Kremlin refuses to bail out Russian oligarchs

The Kremlin will not bail out Russia’s oligarchs or their foreign creditors, said Igor Shuvalov, the first deputy prime minister, on Friday, putting pressure on both sides to renegotiate the $130bn (€96bn, £90bn) in foreign debt owed by the largest companies.

Mr Shuvalov said Russia was open to foreign creditors converting their loans to indebted Russian industrial groups into equity.

But he acknowledged that the creditors would not necessarily be keen to take on the shares and called on them to agree to deals that would extend payments and allow companies to pay off debts even at times of low commodity prices.

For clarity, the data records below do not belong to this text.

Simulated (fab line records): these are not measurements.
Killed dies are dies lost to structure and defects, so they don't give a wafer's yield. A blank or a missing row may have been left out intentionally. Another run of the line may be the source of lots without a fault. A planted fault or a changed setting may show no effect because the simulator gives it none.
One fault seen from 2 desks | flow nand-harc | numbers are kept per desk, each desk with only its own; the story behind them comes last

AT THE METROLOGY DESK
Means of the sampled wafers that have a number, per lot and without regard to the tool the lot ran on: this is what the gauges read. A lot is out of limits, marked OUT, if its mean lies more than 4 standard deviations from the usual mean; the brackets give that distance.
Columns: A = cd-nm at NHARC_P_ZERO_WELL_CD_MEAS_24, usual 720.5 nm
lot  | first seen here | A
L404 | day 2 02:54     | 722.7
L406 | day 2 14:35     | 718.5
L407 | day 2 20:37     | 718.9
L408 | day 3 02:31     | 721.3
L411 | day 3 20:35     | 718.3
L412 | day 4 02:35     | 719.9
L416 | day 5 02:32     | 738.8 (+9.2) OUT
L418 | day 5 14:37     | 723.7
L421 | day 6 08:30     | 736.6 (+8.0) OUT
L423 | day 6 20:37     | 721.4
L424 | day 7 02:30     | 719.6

“Creditors most of all want to get their money,” he said. “No one needs assets at the moment because they are worth nothing.”

His words are a warning to oligarchs not to look to the state for more funds, in a further hardening of the government’s position since last autumn when the state bailed out tycoons such as Oleg Deripaska and Roman Abramovich to prevent their stakes in strategic metals companies from falling into foreign banks’ hands.

“Some Russian entrepreneurs have taken on such high debt levels that they have suffered injuries not compatible with life,” he said.

Mr Shuvalov said the government was willing to defend only a limited number of companies from stake-building by foreign creditors, while applications for stakes in Russian companies would be reviewed rapidly and in “friendly” fashion.

“The list of [strategic] enterprises for which we are ready to fight is extremely limited. We are talking about only a few, not dozens … If you want to convert the debt convert it,” he said. “There should be no difference between the major Russian creditors and the foreign ones.”

Mr Shuvalov said the move to suspend government bail-outs, first announced in February, came as Russia was entering a new stage of crisis management following the market’s precipitous fall at the end of last year and the rouble devaluation.

“We have ended the stage where people were in a state of shock and nervous about everything that is happening … We are now in a condition where we … are close to the bottom. In certain sectors we see a revival and a good mood,” he said.